I see many job specifications in my line of work, many of them give a pretty good insight into the type of person a company is after, and with added info over the phone, they can help to bring a job to life. Sometimes, however, it’s like somebody has chewed up and swallowed the Big Data page on Wikipedia and spit it out onto a piece of paper. Written by those who don’t understand what the role is and what they will actually be doing, taking every single buzzword and phrase which relates to Big Data and putting it on the page as a necessary requirement.
It is these types of job specifications that can maybe seem off-putting for candidates, they don’t make sense and seem unrealistic. However, one requirement over all the others seems to be the most popular topic of discussion; education. Many job specs will require a Data Scientist to have a PhD as a minimum requirement, but do they actually need one? Some roles may be much more R&D focused and therefore will require somebody with a research background and skillset, typically exemplified by doing a PhD. However this can’t be the case for all Data Scientist roles, can it?
What Does the Expert Say?
To get an industry viewpoint on this I asked Billy Wong, Lead Data Scientist at TES Global, for his thoughts on the matter:
Let’s first define what we mean by Data Science. For me it is the overlap between domain knowledge (so that you can ask the right questions and interpret the answers), IT skills (so that you can find, collate and transform the data) and analytical skills (so that you can turn the data into answers).
Having an advanced degree is certainly useful. The experience in conducting research prepares the data scientists to structure questions, critically examine assumptions and use various analytical and statistical techniques. However, PhDs don’t have a monopoly on these skills, and these skills alone don’t make a good data scientist.

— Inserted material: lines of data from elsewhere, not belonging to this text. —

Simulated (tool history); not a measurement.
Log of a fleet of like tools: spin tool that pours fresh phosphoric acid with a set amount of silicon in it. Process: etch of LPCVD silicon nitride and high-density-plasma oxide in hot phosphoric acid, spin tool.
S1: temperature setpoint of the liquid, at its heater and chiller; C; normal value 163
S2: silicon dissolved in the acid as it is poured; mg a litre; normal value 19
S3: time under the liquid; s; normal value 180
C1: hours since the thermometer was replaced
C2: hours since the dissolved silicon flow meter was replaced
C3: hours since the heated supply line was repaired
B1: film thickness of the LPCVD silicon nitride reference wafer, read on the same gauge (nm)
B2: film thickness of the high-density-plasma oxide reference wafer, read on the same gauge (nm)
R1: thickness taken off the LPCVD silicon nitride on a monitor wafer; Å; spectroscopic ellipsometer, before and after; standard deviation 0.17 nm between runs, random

For me, a job specification should be a clear way of identifying what this person will actually be doing and therefore what skill set is needed to do this well. Education plays a big part, but maybe it’s not everything. What are your thoughts?
Big thank you to Billy Wong of TES Global for collaboration on this piece. Andy Driver leads the Big Data Analytics function at RedCat Digital and is recruiting across the UK, Europe and the USA, get in touch on firstname.lastname@example.org to find out more.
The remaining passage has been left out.